WAVFUN - Wavelet Function

Usage

[w,s,xvals] = wavfun(g)
[w,s,xvals] = wavfun(g,N)

Input parameters

`w`	Wavelet filterbank
`N`	Number of iterations

Output parameters

`wfunc`	Approximation of wavelet function(s)
`sfunc`	Approximation of the scaling function
`xvals`	Correct x-axis values

Description

Iteratively generate (N iterations) a discrete approximation of wavelet and scaling functions using filters obtained from w. The possible formats of w are the same as for the fwt function. The algorithm is equal to the DWT reconstruction of a single coefficient at level \(N+1\) set to 1. xvals contains correct x-axis values. All but last columns belong to the wfunc, last one to the sfunc.

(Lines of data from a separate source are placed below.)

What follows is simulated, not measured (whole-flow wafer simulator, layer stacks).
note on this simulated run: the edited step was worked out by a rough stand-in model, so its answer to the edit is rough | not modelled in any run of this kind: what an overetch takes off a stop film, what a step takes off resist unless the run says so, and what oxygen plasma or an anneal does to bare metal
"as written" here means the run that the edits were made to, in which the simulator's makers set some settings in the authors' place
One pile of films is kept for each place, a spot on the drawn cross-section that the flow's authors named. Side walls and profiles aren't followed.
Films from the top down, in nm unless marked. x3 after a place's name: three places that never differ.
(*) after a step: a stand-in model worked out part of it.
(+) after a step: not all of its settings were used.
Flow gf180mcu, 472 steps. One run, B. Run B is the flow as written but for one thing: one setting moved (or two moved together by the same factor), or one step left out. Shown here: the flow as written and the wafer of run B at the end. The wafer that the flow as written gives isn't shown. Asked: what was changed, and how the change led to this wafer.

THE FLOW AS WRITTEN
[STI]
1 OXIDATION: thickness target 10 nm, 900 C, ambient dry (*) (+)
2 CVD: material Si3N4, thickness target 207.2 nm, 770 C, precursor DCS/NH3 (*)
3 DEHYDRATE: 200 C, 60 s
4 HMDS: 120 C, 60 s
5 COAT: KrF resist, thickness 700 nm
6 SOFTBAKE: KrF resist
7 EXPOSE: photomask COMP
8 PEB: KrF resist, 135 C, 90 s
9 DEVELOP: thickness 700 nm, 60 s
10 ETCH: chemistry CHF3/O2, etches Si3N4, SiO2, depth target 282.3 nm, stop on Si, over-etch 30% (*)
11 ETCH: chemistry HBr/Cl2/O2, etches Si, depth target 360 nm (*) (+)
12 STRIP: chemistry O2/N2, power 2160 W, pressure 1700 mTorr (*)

The following flags are supported (first is default):

'fft', 'conv': How to do the computations. Whatever is faster depends on the speed of the conv2 function.

WARNING: The output array lengths L depend on N exponentially like:

\begin{equation*} L=\frac{a^N-1}{a-1}(m-1)+1 \end{equation*}

where a is subsamling factor after the lowpass filter in the wavelet filterbank and m is length of the filters. Expect issues for high N e.g. 'db10' (\(m=20\)) and \(N=20\) yields a ~150MB array.

Examples:

Approximation of a Daubechies wavelet and scaling functions from the 12 tap filters:

[wfn,sfn,xvals] = wavfun('db6');
plot(xvals,[wfn,sfn]);
legend('wavelet function','scaling function');